A classroom full of students sat behind desktop computers in a School of Management computer lab recently making business decisions and wondering whether they could trust one another.

As students role-played the parts of manufacturers and suppliers in an online simulation,  they calculated each decision as if they were playing chess.

Taking learning beyond the classroom, Professor Özalp Özer offered these students an intriguing blend of teaching and research by simulating real-life business challenges with a game of trust, the subject of his National Science Foundation-funded research.

The School of Management operations management professor uses the classroom experiment to demonstrate to his students that not all business moves are made for corporate gain. In fact, his research suggests that human emotions play a large role in how managers make decisions internally and share private information externally, decisions that help products get to market at the right time at the lowest cost.

“Lack of credible information sharing adversely affects companies as well as consumers who suffer from high prices and lack of product availability.”

Dr. Özalp Özer,
associate professor
of operations management

Ozer, who has been working on the study for three years, recently received a$280,000 grant to continue and expand the work because the National Science Foundation believes it has potential to provide transformational solutions to major business challenges.  This is the first study, Ozer says, to incorporate trust into the economic modeling of contracts and forecast information-sharing in supply chains, a technique that could be expanded into other areas of business that require information-critical decisions.

Ozer and co-authors Karen Zheng, a PhD student at Stanford University working under Ozer’s supervision, and Dr. Kay-Yut Chen, an experimental economist at Hewlett Packard Laboratories, have created a new theory that they believe better explains what drives decisions and how people share private information.

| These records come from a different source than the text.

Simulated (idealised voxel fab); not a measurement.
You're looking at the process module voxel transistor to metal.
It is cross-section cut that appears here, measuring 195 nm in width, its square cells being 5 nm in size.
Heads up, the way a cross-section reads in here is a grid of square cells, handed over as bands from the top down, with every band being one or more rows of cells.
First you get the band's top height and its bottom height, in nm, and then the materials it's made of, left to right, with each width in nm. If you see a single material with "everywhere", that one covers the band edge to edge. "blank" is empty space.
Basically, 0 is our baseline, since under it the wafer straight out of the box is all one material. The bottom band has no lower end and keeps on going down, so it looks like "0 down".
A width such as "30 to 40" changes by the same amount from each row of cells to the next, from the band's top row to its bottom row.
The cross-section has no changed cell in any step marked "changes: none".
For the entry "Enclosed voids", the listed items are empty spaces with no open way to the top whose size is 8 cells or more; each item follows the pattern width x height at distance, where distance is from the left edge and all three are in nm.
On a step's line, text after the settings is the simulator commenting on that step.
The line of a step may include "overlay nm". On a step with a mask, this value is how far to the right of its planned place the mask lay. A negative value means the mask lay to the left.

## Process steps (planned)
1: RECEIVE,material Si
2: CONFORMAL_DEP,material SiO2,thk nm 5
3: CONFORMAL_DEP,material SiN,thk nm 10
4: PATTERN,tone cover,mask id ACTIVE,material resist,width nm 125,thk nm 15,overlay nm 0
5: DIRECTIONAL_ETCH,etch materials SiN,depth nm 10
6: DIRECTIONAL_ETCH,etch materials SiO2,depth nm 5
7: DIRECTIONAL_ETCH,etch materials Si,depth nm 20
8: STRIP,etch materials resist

“Lack of credible information sharing adversely affects companies as well as consumers who suffer from high prices and lack of product availability,” said Ozer. “Yet, some companies seem to avoid such failures and manage to share information credibly even when the communication is non-binding.”

Traditional economic models assume that people make decisions based solely on monetary motives. Ozer incorporates behavioral research to better explain why some companies effectively share information with other members of their supply chain and why other companies don’t.

The study, “Trust in Forecast Information Sharing,” has recently been accepted for publication in Management Science, the flagship academic journal in the field of operations management. The paper explores business relationships between manufacturers such as Hewlett Packard, which solicits forecast information from retailers like Best Buy to plan production numbers and capacity. Lack of credible information sharing can lead to such disastrous outcomes as the $2.1 billion in excess inventory Cisco faced in 2001 when its customers inflated their forecasts.

“Manufacturers like Cisco collect forecast information from their customers who many times provide overoptimistic forecasts.  But it’s Cisco who is going to end up building the product, and if there’s excess capacity due to exaggerated forecasts, it’s Cisco who is going to end up hurt,” Ozer said.

“The customers didn’t procure as much as they forecast, and Cisco had to write off billions of dollars worth of excess inventories, which turned out to be worthless.”

Dr. Özalp Özer

“In fact, in 2001, when Cisco collected forecast information from its customers, such as telecom operators, the forecasts didn’t make sense, so Cisco turned to its customers and said that there are not that many consumers on the planet to work with this stuff. Yet, Cisco’s customers insisted that Cisco secure capacity according to their forecast information. And what happened?  The customers didn’t procure as much as they forecast, and Cisco had to write off billions of dollars worth of excess inventories, which turned out to be worthless.”

To create a new theory that accurately predicts human decisions, the researchers used economic modeling and behavioral experiments to explain and predict outcomes that were not possible to predict before, Ozer says.

Ozer’s team conducted laboratory experiments, placing participants in the roles of “manufacturers” and “suppliers.” The game helped the team build a quantitative mathematical model that measures trust and trustworthiness and predicts decisions and actions.

“What we’ve observed is that people and decision-makers have a range of trust and trustworthiness. There are two extremes,” Ozer said.

“You’re either never trustworthy and never trusting – and in this case you should really sit down and write down every single detail in a contract – or you’re fully trusting and you probably don’t need any legal context to do it,” Ozer said. “What we’re finding out is that there’s a continuum between these two extremes that is influenced by variations in the supply chain environment that affects related operational decisions.”

Results from this study, says Ozer, can help change a firm’s information management and contracting strategy to prevent overbuilding, but also ensure that enough product is built to satisfy demand. In fact, some firms, such as Hewlett Packard, are already using key results from this research to develop effective forecast sharing programs with their distributors.

“Doing some of these things is very new and quite exciting to me, and at the end of the day, I will be able to say how we can quantify what people believed to be non-quantifiable. But at least for this specific context – forecast information sharing – I can look at our data and say, ‘Your trust factor is X and your trustworthiness factor is Y,’ and I can predict whether their relationship will be more cooperative or less cooperative,” Ozer said.